It has been said that the Christmas Eve sermon is the Super Bowl of Sermons. Ministers, of all denominations, have been worrying about this one sermon for months, writing, rewriting, editing, and all rest. There is a ton of pressure to get it right.
When preparing for “the big show” as I like to call it, I remember the immortal words my seminary professor told me, “When preparing for any sermon remember the 3 b’s, be brief, be brilliant, and be gone! I am not so sure about the brilliant bit, but I am going to try and be brief, so we can all be gone.
One of my favorite Christmas specials is Charlie Brown Christmas, I mean it ranks right up there with the Great Pumpkin. It is incredible to me how a complex theological concept as the Incarnation of Jesus Christ can be summed up in such a beautiful and simple way. The other thing I like about the story is that it pretty much sums up how we prepare for Christmas.
We see the kids all gathered to put on the school play. Charlie Brown is the director, I believe he reluctantly takes on the role, but when he does, he grabs it with both hands. But he wants it to be perfect to include the ideal Christmas tree. So he sets off in search of that tree but can only find manufactured ones, not the perfect tree like the silver ones with the color wheel that I remember from my childhood, but some metal monstrosity. Then, like magic, there it is, the Charlie Brown Christmas Tree.

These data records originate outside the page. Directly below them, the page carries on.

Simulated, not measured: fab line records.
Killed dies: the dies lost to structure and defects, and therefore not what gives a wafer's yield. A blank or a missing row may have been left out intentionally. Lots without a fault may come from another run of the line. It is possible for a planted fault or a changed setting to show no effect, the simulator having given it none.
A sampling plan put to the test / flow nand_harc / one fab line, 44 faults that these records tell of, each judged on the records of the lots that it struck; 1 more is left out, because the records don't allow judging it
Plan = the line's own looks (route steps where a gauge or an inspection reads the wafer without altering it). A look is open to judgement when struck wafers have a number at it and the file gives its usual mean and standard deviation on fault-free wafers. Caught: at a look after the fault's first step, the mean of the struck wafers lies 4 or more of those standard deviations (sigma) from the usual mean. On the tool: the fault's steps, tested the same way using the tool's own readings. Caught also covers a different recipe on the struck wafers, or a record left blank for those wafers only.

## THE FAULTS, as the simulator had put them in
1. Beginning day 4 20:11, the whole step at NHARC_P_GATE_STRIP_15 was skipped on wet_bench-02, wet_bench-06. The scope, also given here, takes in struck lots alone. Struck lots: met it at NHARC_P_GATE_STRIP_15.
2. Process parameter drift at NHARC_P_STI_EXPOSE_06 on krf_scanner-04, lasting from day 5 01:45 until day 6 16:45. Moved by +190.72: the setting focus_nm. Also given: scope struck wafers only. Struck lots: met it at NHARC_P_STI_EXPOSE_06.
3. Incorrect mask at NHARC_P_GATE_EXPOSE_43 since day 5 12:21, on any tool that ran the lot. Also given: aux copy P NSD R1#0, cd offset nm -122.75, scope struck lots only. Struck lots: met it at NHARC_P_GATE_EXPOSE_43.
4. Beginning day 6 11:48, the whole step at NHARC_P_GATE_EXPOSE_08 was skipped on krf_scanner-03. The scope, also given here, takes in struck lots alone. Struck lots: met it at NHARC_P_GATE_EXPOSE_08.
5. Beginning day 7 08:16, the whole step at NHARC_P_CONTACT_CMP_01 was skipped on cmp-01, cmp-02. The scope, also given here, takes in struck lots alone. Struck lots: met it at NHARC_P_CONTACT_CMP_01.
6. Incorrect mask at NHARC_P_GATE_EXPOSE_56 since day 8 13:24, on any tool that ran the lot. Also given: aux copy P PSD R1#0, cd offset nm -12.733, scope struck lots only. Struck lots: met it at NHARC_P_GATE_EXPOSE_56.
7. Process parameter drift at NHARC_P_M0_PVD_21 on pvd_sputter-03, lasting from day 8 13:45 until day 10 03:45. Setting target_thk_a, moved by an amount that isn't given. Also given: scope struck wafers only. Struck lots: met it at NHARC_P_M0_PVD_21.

Sure, it has its problems, and perhaps it has seen better days, but Charlie is optimistic that all work out, so he talks it back to the school where all the children are rehearsing for the play. Well, the tree is not all its cracked up to be, and after placing one ornament on it, it looks even worse. Charlie goes on, in a lament that would make the writer of the Psalms proud, about the real meaning of Christmas. Then Linus, with blanket on tow, comes on stage and recites to story. It ends with them all dancing, not unlike this service will finish tonight.
The point of all of this is that in the hustle and bustle of the world and preparation we forget what the true meaning of Christmas is all about. Sure, it’s about family and exchanging gifts but it has to be more than that what we are commemorating is an extraordinary act, God, the creator of the universe, becomes part of his creation to show that there is a better way and that this better way is the way of hope, peace, joy, and love.
In the first reading tonight the Prophet Isiah spoke of the light and that the people who have been walking in darkness will now see this light. We began this service tonight by lighting the final candle of the Advent Wreath. Each of the four weeks before this, we have lit one candle, each one with its own theme, hope, peace, joy, and love but tonight we lit the central candle, the one that represents Christ and is the culmination and fulfillment of all of the others. Sure, each one brings light into the world, but when brought together they all shine bright and light the way for us to follow.
It is that central light that makes all of the other lights possible for it is the light of life.
In the Charlie Brown story, Linus reminds the kids, and us watching, what the true meaning of Christmas is all about, God so loved the world that he send his only son that all who believe in him may have eternal life. This story, this Greatest Story Ever Told is a love story. We, and by we I mean us religious people, have made the story way too complicated with all the rule about who is in the club and who is out of the club. We have caused wars and a tremendous amount of suffering in this world because of what some people feel this story means. But what the story suggests is a radical sense of love and welcome so extreme that is made people nervous.
This is a story of inclusion. He was born to the poorest of the poor in one of the worst places on earth. He was turned away at every door his parents knocked on until the only place left was one where the animals lived. But even with all of that, he is the King of Kings and the Lord of Lords, the Prince of Peace and the one that brought in a radical new way to live.
This story is about hope, hope that we are not alone and even when things in our lives are at their worst, God is still with us, right beside us walking with us and sometimes carrying us.
This story is about peace, the peace that passes all understanding, the peace that comes when we realize that we are accepted by God no matter what.
This is a story about Joy, the joy that Mary felt when she sang to her cousin Elizabeth that her soul magnifies the Lord and her spear rejoices in the God who has saved her.
And this is a story about love, radical love, love that knows no class system or status, the love that God has for each one of us just the way we are. This love that summed up all the law and the prophets with his new commandment to love God and love your neighbor, yes your neighbor and not just the ones next door and your neighbor includes those who hate us and don’t love us back.
In a few moments we will turn the lights off, and the only light will be that of our Advent Wreath. From that center candle, the one representing Christ, the flame will be brought out to all of you to light your candles. As the flame passes to each of us the room will move from darkness and into light, and we will sing the song Silent Night.
The symbolic act of passing the light from one to another is in the hope that the light of Christ will never go out and that we, each of us, will take that light out into the dark world, the light of hope, peace, joy and love that this world we live in so desperately needs.
Let us pray.
On this day, Gracious Lord, you come to us as Word, as light, as flesh. Teach us to know you so well that our lives may befriend this world you have made, in the name of the Holy Trinity: Father, Son, and Holy Spirit, one God, now and forever. Amen.